Tuesday, April 25, 2006
2003 -- Gore: Decline of Newspapers Bad for Democracy Bemoans TV's Influence, Sees Hope in Web
ORIGINAL URL:
http://www.editorandpublisher.com/editorandpublisher/headlines/article_display.jsp?vnu_content_id=2026292
NOVEMBER 12, 2003
Gore: Decline of Newspapers Bad for Democracy Bemoans TV's Influence, Sees Hope in Web
By Amber McDowell, Associated Press Writer
NASHVILLE, Tenn. -- (AP) The "quasi-hypnotic influence" of television in
the United States has fostered a complacent nation that is a danger to
democracy, former Vice President Al Gore said this week.
Gore, speaking on "Media and Democracy" at Middle Tennessee State
University (MTSU) in Murfreesboro, told attendees that the decline of
newspapers as the country's dominant method of communication leaves
average Americans without an outlet for scholarly debate.
"Our democracy is suffering in an age when the dominant medium is not
accessible to the average person and does not lend itself most readily to
the conveyance of complex ideas about self-governance," Gore said.
"Instead, it pushes toward a lowest common denominator."
Gore said the results of that inaccessibility are reflected most
prominently in the changed priorities of the country's elected officials,
who think that debating important issues is "relatively meaningless today.
How do they spend their time instead? Raising money to buy 30-second
television commercials."
Students and members of the community filled the 235-seat auditorium for
Gore's appearance, and several hundred more watched his speech on a
big-screen monitor set up in the building's lobby. It was the first of two
lectures that Gore has scheduled at MTSU as part of the "American
Democracy Project for Civil Engagement," an effort to start a national
discussion on the "vigor of the national democracy."

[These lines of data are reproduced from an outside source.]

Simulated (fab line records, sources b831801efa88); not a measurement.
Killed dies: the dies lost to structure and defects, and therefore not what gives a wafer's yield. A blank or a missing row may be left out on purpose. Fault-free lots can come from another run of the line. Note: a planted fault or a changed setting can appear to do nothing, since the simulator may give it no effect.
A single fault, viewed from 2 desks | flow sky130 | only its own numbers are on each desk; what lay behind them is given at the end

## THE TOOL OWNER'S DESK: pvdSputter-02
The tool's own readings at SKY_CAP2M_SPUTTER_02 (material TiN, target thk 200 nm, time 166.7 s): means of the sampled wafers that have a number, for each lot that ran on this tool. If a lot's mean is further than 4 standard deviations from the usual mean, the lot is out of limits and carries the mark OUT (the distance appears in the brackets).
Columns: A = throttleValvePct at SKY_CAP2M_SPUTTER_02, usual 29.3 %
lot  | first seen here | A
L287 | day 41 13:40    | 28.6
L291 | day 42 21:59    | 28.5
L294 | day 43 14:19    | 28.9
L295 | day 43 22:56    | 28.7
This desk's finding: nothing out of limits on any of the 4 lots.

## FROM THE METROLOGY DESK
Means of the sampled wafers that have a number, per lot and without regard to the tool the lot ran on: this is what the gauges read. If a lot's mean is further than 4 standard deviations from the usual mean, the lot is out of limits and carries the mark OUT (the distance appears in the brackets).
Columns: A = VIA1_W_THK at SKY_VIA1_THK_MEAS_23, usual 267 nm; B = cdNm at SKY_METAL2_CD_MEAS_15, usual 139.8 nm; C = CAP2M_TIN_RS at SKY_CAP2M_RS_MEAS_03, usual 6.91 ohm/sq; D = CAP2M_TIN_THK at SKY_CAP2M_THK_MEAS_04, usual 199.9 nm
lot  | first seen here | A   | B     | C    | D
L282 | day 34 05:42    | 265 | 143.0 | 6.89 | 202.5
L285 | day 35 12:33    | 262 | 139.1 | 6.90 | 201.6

Students at 200 college campuses across the country also watched Gore's
speech via satellite and asked the former vice president questions by
calling a toll-free number.
Gore, who has taught several classes at MTSU, put on his professor's hat
for much of the lecture, giving attendees a history lesson on the origins
of communication and democracy -- from the first evidence of complex
speech 60,000 years ago to the invention of the printing press to the
eventual evolution of media as it is known today and it's role in a free
society.
Gore said democracy in the United States flourished at the height of the
newspaper era, which "empowered the one to influence the many." That
changed with the advent and subsequent popularity of television, he said,
noting that the average American watches four hours of television a day.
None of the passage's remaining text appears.